This is a loaded question. Ross' recovery theorem has both flaws and insights. The single answer thus far did a great job of addressing the flaws from an economics perspective. No one questions that the math is wrong: it is correct. Here is a mathematical insight from Ross' work. Abstracting from the finance and economics, the purely probabilistic content of Ross' Recovery theorem is the following. Suppose we are given a positive measure that describes the product of transition frequencies
of a univariate Markov process and a positive multiplicative functional $m_t = \exp(-\int_0^t g_u du)$, where $g_u$ is some real-valued stochastic process at time $u$.
The Ross recovery theorem answers two questions posed together:
Question 1) Under what additional probabilistic structure, can we remove the multiplicative functional and thereby obtain transition frequencies, which need not be the same as the transition frequencies multiplying the functional?
Question 2) What additional probabilistic structure to Question 1 is needed to uniquely obtain these possibly different transition frequencies?
Ross' answer to both questions posed simultaneously is that the sufficient conditions are that the univariate Markov process is an irreducible
time-homogeneous finite-state Markov Chain and that the measure change be transition independent. From a purely probabilistic perspective, Hansen Scheinkman 2009 answer question 1. Not surprisingly, they can do so with weaker sufficient conditions, requiring neither finite states or transition independence. Both papers supply mathematical insights into how to change from a positive measure eg Arrow Debreu security prices to a probability measure eg forward measure or market beliefs or a third probability measure. From a purely probabilistic standpoint, Ross incremental contribution is to answer question 2. To get the stronger conclusion of uniqueness, he makes stronger assumptions. I don't personally consider this a flaw. In fact, identifying the additional structure that leads to the stronger conclusion is usually considered by mathematicians to be a mathematical insight.

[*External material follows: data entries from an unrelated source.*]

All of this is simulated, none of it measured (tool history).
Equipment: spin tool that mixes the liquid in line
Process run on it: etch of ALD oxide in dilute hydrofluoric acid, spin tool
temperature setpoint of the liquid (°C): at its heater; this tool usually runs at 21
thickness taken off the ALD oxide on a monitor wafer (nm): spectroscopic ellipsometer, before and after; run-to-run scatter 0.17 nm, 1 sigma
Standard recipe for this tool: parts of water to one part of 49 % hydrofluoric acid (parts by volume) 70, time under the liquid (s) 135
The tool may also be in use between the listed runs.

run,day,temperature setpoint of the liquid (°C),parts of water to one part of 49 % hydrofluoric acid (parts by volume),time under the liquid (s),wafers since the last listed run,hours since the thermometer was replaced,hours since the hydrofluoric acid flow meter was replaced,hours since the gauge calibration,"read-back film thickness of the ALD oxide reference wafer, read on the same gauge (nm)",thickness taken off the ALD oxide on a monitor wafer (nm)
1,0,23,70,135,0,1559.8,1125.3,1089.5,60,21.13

Some economists argue in contrast that this additional structure is a weakness because
1) it is less general, and rules out some well known successful models, and
2) the particular application Ross suggested ends up being empirically refuted.
So to summarize, I believe that the two incremental assumptions Ross made in answering Question 2 can simultaneously be interpreted as both a mathematical insight and an economics flaw.